Think about the shelving and storage projects you have built. How many were built to remain as open shelves? Sure, lots of bookcases are open. And some curio shelves.
However, when you get into entertainment centers, kitchen cabinets and other projects, doors become important design elements. I was terrified when I had to build my first doors, but that was the easy part. Selecting the hinge hardware was actually one of the tougher decisions I had to make.
Hinges have been around since the earliest structures were built. Tired of having to push and drag a cover to protect an entryway, early builders struck on the idea of attaching the door to one side of the entryway and having it pivot. Some stone pivot hinges can still be found – fully operational – in ancient stone structures.
As building techniques progressed, more sophisticated hinge designs came into play. The technology to forge bronze, then iron, gave builders a wider selection from which to choose. The hinges forged by these smiths were both beautiful and durable, and can serve archaeologists well in helping to identify the date a particular structure was built.
Today, forged and stamped hinges come in a bewildering number of styles for many applications. And, while there are thousands – or tens of thousands – of different looks, they break down into three broad families:
- Mortised: These hinges require that part of the hinge body be mortised into the project to get better support. Butt hinges and European cup hinges are two of the more popular varieties of this style hinge. Regardless of what tool is required to cut the mortise – chisel, router, hollow-chisel mortiser, biscuit joiner… they all fit in this family.
- Non-Mortised: Obviously, this family doesn’t require mortising – they gain all of their strength from either screws, spikes or some other metal-to-wood connection. Sophisticated non-mortising hinges, cranked leaf hinges found on kitchen cabinet doors and old time H and strap hinges show up here.
- Non-Metallic: This category is a bit of a catch-all for the different styles of hinges that can be crafted by a woodworker. Wooden knuckle joints, leather straps or the like can serve as outstanding and decorative joints, showing off the skill of the woodworker.
Whatever style of hinges you decide to go with, you will want to follow the instructions very carefully. Each has its own unique layout concerns and issues. And, it doesn’t take much for the hinges to get out of line and cause binding. And, believe me, you can spend a day and a half trying to correct incorrectly installed hinges. Been there. Done that. Got the T-Shirt.

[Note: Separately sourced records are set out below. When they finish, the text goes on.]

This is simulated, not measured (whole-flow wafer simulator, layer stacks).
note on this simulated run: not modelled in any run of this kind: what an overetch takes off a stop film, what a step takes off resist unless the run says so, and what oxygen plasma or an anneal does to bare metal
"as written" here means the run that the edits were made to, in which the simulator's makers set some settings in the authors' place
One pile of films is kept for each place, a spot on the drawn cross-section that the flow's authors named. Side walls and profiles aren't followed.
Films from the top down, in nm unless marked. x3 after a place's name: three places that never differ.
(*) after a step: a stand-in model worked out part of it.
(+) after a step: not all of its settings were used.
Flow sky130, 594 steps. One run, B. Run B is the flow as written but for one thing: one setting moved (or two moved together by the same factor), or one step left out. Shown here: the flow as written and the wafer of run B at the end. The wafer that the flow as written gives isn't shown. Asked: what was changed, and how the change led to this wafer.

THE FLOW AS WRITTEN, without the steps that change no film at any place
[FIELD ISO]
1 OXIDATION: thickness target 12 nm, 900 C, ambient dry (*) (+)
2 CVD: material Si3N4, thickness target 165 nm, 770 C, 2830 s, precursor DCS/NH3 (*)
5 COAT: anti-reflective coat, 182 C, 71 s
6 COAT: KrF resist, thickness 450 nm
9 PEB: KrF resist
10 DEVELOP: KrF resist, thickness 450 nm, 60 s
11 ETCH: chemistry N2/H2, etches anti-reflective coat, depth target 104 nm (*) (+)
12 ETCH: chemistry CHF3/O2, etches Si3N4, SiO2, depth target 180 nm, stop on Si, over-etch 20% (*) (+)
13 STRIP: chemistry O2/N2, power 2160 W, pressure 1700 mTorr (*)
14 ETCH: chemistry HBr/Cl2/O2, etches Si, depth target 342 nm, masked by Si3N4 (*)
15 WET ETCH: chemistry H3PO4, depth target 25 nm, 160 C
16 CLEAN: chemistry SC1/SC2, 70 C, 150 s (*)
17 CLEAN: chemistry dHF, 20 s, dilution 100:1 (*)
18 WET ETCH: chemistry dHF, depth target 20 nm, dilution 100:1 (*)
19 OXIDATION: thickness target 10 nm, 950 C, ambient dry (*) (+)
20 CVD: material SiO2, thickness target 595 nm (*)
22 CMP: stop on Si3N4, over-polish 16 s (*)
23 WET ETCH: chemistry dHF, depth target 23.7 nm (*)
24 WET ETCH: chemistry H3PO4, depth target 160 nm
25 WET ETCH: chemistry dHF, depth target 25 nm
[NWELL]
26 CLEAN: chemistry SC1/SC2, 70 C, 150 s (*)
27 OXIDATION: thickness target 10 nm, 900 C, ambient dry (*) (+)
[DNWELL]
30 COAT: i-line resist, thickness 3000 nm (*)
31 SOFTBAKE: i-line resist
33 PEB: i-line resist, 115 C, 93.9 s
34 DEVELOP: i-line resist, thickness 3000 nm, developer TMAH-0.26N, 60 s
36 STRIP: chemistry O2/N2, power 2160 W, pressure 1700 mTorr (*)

What kinds of hinges do I use? Well, I have a few favorites I tend to go to time and again:
Blum Concealed Hinges: When you don’t want the hinge to show, it’s hard to go wrong with these hinges. They do take some getting used to if you have never installed them before, but WOW, do they ever work smoothly. Installation does involve a 35 mm diameter forstner bit, so you will have to lay out some money to get that. But, that cup that is drilled works as a mortise for the door, giving outstanding support. Have your project plans handy, because you can buy these hinges in many different flavors – face frame vs. frameless, inset vs. overlay, etc. – and you want to order them properly.
Overlay Door Hinges: I love these hinges to death. The cranked leaf that mounts to the face frame of the door has a preset overlay amount. So, if you have hinges with a 1/2″ offset, just build your door an inch wider than the opening and you will have a perfectly fitting overlay door. I have used these hinges for years and they tend to be my ‘go to’ style for lots of projects.
No-Mortise Hinges: Very easy to work with – and very similar to the overlay hinges mentioned above. These work for inset doors and are very easy to install.
Pin Hinges: If I am building a small box and need an unobtrusive hinge, this is what I choose. Easily installed with a drill and a dowel center, these babies function easily and have never failed me.
The best advice for hinge selection is to do your homework. Go through a home-improvement center’s kitchen cabinet display and open the doors. Go to a furniture showroom and see how their doors are hung. Read up on Internet reviews of different hinge styles and see what is out there.
It just might open a few doors for you!